It's felt like forever since I last posted. Guess either things haven't been that wonderfully eventful for me, or I just haven't felt in the mood to type an entry.
It's been over three months now since I've returned home. Nothing seems to have changed, mood-wise, since I've gotten back, unfortunately.
I know lots of people out there have it much worse, but it just feels like everything's falling apart around me. I don't want to say I was better off in Orlando...I'll miss my friends, but my God, I never want to work for Disney again.
Maybe it's a sign that it's time I move on...start looking for my place in life. I know what I WANT to do; it's just a matter of HOW I get there. And it's not like I'd be leaving much behind- Most of my friends here have moved on themselves, and in general, the state's been going downhill ever since Katrina hit last year.
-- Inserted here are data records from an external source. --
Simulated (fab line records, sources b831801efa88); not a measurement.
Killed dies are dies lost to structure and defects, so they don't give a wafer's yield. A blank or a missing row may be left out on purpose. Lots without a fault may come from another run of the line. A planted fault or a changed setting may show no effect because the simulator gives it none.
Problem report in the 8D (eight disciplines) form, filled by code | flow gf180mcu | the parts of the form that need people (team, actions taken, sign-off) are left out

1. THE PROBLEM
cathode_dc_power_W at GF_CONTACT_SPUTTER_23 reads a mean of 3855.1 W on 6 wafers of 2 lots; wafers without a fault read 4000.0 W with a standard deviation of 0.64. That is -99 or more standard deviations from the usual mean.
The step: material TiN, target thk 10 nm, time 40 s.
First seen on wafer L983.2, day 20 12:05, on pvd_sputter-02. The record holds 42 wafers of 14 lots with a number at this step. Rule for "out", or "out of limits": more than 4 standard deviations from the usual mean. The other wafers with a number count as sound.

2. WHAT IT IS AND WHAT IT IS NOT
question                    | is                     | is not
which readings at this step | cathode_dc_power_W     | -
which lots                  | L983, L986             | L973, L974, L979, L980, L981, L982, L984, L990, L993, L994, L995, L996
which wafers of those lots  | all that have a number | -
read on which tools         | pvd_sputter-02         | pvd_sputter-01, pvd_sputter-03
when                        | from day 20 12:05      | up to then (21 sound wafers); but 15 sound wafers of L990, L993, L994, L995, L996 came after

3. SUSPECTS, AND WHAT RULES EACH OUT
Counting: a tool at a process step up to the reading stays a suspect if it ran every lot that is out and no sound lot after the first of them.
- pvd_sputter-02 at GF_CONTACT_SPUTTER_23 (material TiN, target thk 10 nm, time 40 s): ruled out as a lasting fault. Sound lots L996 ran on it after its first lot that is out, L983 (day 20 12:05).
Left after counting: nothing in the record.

My brother and I are still putting together plans for a joint senior trip to California this summer. I may see about looking into the job market there while visiting. Besides, with my brother constantly rambling about joining the army (a moronic idea, considering his views on the war, and the fact that he has dollar signs in his eyes), I won't let it seem like I'm the dependant one, still living with my parents.
When I think about it, life is just like a book, with all of us going through our own chapters. I've already gone through several now, and I'm thinking it's time I closed another in my life. I want to start a new life, find somewhere I belong, and maybe, if God allows, finally find someone to call the love of my life.
Sorry for the drawn-out, most likely angst-ridden post, for any of you folks reading this. But hey, journals are meant for venting, right?